You have a crucial thesis or presentation that’s due in the morning, but when you try to open it, you get a message saying the file has an error. It may seem like the end of the road, but with a little XML hacking, you can repair your file in just a few minutes and be back to work. Document repair is something you can do yourself.
First, let’s look at different causes of file corruption. The number one cause is working on files while they are on temporary or removable media. A USB or flash drive is a convenient way to carry data. The common alternative is to keep your information in the Cloud. But both of these are hazardous if you’re editing files. Accidentally ejecting a USB stick or losing your Internet connection while a file is open in Office is a near-guarantee of corruption. This type of corruption is also disastrous, because the file contents are so thoroughly scrambled, there is no way to recover the data.

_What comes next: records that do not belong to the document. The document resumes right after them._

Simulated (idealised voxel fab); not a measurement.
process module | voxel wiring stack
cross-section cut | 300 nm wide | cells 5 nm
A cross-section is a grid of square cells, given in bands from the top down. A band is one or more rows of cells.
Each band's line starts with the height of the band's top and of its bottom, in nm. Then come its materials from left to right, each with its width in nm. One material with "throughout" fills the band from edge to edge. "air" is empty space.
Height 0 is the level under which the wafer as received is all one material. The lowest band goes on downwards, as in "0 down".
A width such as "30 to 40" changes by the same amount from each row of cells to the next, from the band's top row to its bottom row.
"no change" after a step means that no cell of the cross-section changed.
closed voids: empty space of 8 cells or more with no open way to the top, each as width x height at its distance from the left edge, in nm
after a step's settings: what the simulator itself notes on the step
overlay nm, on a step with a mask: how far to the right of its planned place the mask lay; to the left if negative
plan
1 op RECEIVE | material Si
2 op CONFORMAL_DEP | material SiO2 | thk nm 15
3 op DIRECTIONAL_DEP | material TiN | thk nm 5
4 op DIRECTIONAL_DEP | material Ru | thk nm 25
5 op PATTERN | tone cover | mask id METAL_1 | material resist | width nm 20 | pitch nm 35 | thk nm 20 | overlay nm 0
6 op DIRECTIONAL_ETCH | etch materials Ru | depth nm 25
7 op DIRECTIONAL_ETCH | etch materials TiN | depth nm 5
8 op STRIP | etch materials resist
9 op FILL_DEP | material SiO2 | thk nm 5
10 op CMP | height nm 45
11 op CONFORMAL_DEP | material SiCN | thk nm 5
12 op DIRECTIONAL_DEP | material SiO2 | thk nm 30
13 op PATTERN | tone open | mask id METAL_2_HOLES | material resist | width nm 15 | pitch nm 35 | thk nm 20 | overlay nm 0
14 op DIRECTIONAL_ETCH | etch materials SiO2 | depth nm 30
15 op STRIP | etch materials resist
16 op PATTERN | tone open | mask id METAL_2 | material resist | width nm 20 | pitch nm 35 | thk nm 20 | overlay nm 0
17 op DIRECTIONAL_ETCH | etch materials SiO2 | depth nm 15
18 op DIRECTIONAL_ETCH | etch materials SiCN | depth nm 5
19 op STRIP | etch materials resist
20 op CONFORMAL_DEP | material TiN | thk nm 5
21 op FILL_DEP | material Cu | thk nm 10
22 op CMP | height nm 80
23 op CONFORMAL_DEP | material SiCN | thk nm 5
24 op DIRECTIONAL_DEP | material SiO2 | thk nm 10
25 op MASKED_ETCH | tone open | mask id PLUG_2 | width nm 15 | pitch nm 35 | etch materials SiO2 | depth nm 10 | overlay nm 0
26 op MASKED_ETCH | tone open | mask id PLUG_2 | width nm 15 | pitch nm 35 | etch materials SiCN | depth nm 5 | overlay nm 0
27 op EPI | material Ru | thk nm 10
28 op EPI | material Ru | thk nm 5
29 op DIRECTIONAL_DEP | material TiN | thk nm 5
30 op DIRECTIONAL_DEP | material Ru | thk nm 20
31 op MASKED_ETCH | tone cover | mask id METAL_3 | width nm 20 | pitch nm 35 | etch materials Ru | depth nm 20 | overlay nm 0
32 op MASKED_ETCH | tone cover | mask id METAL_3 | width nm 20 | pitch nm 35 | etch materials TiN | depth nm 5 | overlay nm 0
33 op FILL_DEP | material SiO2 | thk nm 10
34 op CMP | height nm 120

But there are also files that get scrambled by software and usually these are recoverable. We’ll use the same techniques covered in previous posts. Windows users should review XML Hacking: An Introduction, while OS X hackers need to follow these instructions: XML Hacking: Editing in OS X
Is the File Recoverable?
When opened in Office, unrecoverable files may give you errors like these:
The first step is to rename a copy of the file with a .zip ending and expand it. An unrecoverable file (one scrambled by a USB or Cloud drive) will almost always raise an Zip error. Cut your losses, you’re not going to be able to fix this. As a second-best alternative, try opening the original damaged file in NotePad (on Windows) or Text Edit (OS X) to recover whatever text you can. You also might be able to extract some contents by opening in a different word processor, like Pages on a Mac.
By contrast, if you see the following messages, document repair is possible:
You can see that the first 2 messages are generic, while the second 2 give a specific location for the error. This means the file is at least partially readable by the program.
There are quite a few document repair articles on the web that are worth reading for the variety of tools that people are using. I prefer a combination of a good text editor (NotePad++ on Windows, BBEdit on OS X), plus a modern browser like FireFox or Chrome. The text editor is where you do the editing, while the browser parses the XML and finds any errors.
You’ve already unzipped the document or presentation, now look for the XML portion that contains the error. Most of the time, with a Word file, document.xml will be the culprit. Open document.xml in the text editor and Prettify (NotePad++) or Tidy (BBEdit) it to make it readable. A raw document.xml file only has 2 lines, which is why the XML errors are invariably reported as being on line 2. Making the text readable also adds useful line numbers to error reports, making the errors much quicker to find. Now the file should look like this:
Save document.xml, then open it in your choice of browser. This is how FireFox and Chrome show where the first error is:
As you can see, the report is a little more informative in FireFox. The error is a mismatched tag: a tag was opened but not closed. It expected to see the closing tag </mc:Fallback> and it tells you exactly where it thought that tag should be. The arrow points to the first character that is in error. The correct way to interpret this is that the expected end tag should be inserted immediately before the tag pointed to.
Document Repair Technique
Here’s what the error location looks like in the text editor:
Then here is what it looks like after inserting the closing tag (you can copy and paste directly from the browser window):
Save document.xml in the text editor, then refresh the browser. The next error is shown:
Repeat the steps. Some files have only a couple of errors, others may have dozens. You’ll know when you’re done, because refreshing the browser will give you a different screen, displaying the XML instead of an error message:
Rebuild the File
Close the text editor and browser, then re-zip the folders and [Content_Types].xml, giving the zip file a new name and a file ending that matches the original. Open it to ensure it works. Office does not tolerate XML errors well and doesn’t give you clear error messages, so if the file doesn’t open, you missed something. In addition, Mac users have to use Terminal to zip and view files, as noted on the XML Hacking: Editing in OS X page.
Lots of people ask “How can I prevent this?”, but there isn’t a really good answer. If a file can be repaired, it’s almost always due to a program bug that writes malformed XML. In the Word file used for example, this is often when a placed graphic has no fallback information, which is supposed to help with graphic depiction in older file formats. It appears that the program omits the closing fallback tags when saving and you get the error. It’s not your fault, but Microsoft has not been able to find and eliminate this bug since the 2007 version.